The Tennis Phile

January 29, 2010 12:20 PM

Serena vs. Henin - The One Women's Match We All Wanted to See

3986508.jpgWhen Justine Henin's return to the tour became official a few weeks ago leading up to the Australian Open, nearly every tennis fan was hoping that she'd make it to the final to take on her longtime rival Serena Williams. Sure, if the always-sunny Kim Clijsters had made it to the final, it'd be intriguing as well as she's the other big comeback story of the last year. But with so few compelling rivalries in women's tennis, it is utterly fitting that Henin and Serena will battle it out for the championship in Melbourne. After all, do you think fans were clamoring for an Azarenka vs. Wozniacki tussle? Let's be real here, this is the women's version of Nadal v Federer - albeit only about halfway as compelling. The women's tour is thrilled to have this match to promote. It's just too bad that most in the United States will be sound asleep as it doesn't start until 3:30 AM EST.

Before she took her sudden and surprising leave of absence for the tour - she had termed it a retirement at the time but I never doubted she'd come back - Henin was the number one player in the world and at the top of her game. The fact that she has apparently returned to form so quickly is stunning. So often athletes have come back from an extended leave with only mediocre results - including in tennis, i.e. John McEnroe in the 80's - and whispers start about how so-and-so shouldn't tarnish their legacy with only a shadow of their former game to display. But then again Henin is only 27, just a year younger than Serena, so her return to form in a weak women's field should perhaps come as no surprise. A win over Serena would immediately and dramatically alter the rankings and would throw doubt into Serena's capacity to dominate the sport when all her foils are at the ready. 

After the embarrassing and ugly incident during last year's  US Open semifinals when she physically threatened a lines woman (an incident that Serena has not fully owned up to, doing much to discredit her integrity and character along the way) and lost the match with a point penalty, the ever proud  Serena passionately wants to reaffirm her status as the number one player in the world.  There has perhaps been no more fierce a competitor in her sport than the younger Williams sister over the last 11 years (and yes, it is now nearly 11 years since Serena won her first US Open, a testament to the staying power of both sisters) and arguably of all time. The manner in which Serena can will herself to victory even when playing poorly is a sight to behold.

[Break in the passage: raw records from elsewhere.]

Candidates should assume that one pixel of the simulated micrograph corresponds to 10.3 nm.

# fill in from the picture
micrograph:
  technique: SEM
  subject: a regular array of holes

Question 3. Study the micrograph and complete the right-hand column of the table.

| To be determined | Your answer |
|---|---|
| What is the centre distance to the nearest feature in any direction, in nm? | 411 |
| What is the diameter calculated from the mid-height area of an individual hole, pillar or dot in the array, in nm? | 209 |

Which is why this match-up is utterly fascinating and an ultimate must-see. For Justine is Serena's equal when it comes to competitive instinct. Their head-to-head stands at Justine winning seven of their thirteen matches. But Serena has won six of their eight matches not contested on clay. Their last meeting was in Miami in 2008 on a fast hard court where Serena dismantled the slender Henin. The way the hard court in Melbourne has played thus far may give Henin some hope. The balls are biting a bit more than usual which should allow Henin that extra short step to get to the powerful missives that Serena will rip from both the backhand and forehand.

But I look for Serena to maintain a focused aggression throughout, capitalizing on coming to the net as often as possible. One of Serena's many strengths is her method of continuing to hit out even when she's in a bad patch of missing shots. She always seems to regain her precision by using her power. And she'll definitely  hit a rough spot or two against Henin but Serena will triumph in three sets.